Load average is now generally only a secondary problem indicator
For a long time I've been in the habit of considering a high load
average (or an elevated one) to be a primary indicator of problems.
It was one of the first numbers I looked at on a system to see how
it was, I ran
xloads on selected systems to watch it more or less
live, I put it on Grafana dashboards, and we've triggered alerts
on it for a long time (well before our current metrics and alert
setup was set up). But these days
I've been moving away from that, because of things like how our
login server periodically has brief load average spikes and our IMAP server's
elevated load average has no clear cause or impact.
When I started planning this entry, I was going to ask if load average even matters any more. But that's going too far. In a good number of situations, looking at the load average will tell you a fair bit about whether you have a significant problem or perhaps the system is operating as expected but close to its limits. For instance, if a machine has a high CPU usage, it might be a single process that is running a lot (which could be expected), or it could be that you have more running processes than the machine can cope with; the load average will help you tell which is which. But a low load average doesn't mean the machine is fine and a high load average doesn't mean it's in trouble. You need to look for primary problem indicators first, and then use load average to assess how much of a problem you have.
(There are echoes of Brendan Gregg's USE method here. In USE terms, I think that load average is mostly a crude measure of saturation, not necessarily of utilization.)

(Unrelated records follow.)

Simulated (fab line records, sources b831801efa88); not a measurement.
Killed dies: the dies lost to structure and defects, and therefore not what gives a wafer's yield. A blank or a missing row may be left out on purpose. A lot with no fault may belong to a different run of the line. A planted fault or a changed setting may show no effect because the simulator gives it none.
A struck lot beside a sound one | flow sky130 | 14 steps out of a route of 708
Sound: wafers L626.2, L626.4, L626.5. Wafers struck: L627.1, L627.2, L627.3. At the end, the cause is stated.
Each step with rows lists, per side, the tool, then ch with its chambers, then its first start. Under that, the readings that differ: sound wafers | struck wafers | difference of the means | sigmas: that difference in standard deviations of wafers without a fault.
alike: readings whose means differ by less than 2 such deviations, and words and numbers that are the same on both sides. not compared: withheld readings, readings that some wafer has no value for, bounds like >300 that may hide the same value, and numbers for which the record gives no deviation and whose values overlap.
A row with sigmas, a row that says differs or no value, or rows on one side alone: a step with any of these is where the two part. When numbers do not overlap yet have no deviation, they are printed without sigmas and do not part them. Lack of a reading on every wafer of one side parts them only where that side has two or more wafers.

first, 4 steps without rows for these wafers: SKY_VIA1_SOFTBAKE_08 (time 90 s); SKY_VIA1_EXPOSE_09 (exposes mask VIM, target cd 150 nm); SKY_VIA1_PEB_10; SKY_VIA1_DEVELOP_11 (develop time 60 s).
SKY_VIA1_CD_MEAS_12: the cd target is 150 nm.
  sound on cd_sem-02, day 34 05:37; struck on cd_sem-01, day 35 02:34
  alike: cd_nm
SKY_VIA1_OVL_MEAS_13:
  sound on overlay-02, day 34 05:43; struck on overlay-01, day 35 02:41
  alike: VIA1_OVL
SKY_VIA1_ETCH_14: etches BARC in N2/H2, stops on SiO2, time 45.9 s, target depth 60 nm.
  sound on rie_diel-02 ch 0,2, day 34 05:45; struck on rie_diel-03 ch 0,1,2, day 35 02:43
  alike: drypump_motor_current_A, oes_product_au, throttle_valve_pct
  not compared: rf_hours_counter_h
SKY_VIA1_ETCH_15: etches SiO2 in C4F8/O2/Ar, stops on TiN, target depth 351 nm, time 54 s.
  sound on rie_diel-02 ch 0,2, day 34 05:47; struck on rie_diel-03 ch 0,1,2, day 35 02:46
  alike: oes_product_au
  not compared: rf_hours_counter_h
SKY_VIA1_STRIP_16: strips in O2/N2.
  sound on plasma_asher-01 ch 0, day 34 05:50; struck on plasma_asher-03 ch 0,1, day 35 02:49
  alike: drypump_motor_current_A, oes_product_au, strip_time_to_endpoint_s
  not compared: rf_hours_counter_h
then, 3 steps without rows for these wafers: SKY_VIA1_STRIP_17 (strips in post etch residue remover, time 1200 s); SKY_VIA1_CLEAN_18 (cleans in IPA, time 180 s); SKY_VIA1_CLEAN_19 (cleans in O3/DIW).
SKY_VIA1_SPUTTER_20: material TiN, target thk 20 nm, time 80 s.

Despite my shifting view on this, we're probably going to keep using
load average in our alerts and our dashboards. It provides some
information and more importantly it's what we're used to; there's
value in keeping with history, assuming that the current state of
things isn't too noisy (which it isn't; our load average alerts are
tuned to basically never go off). But I'm running fewer
and spending less time actually looking at load average, unless I
want to know about something I know is specifically reflected in it.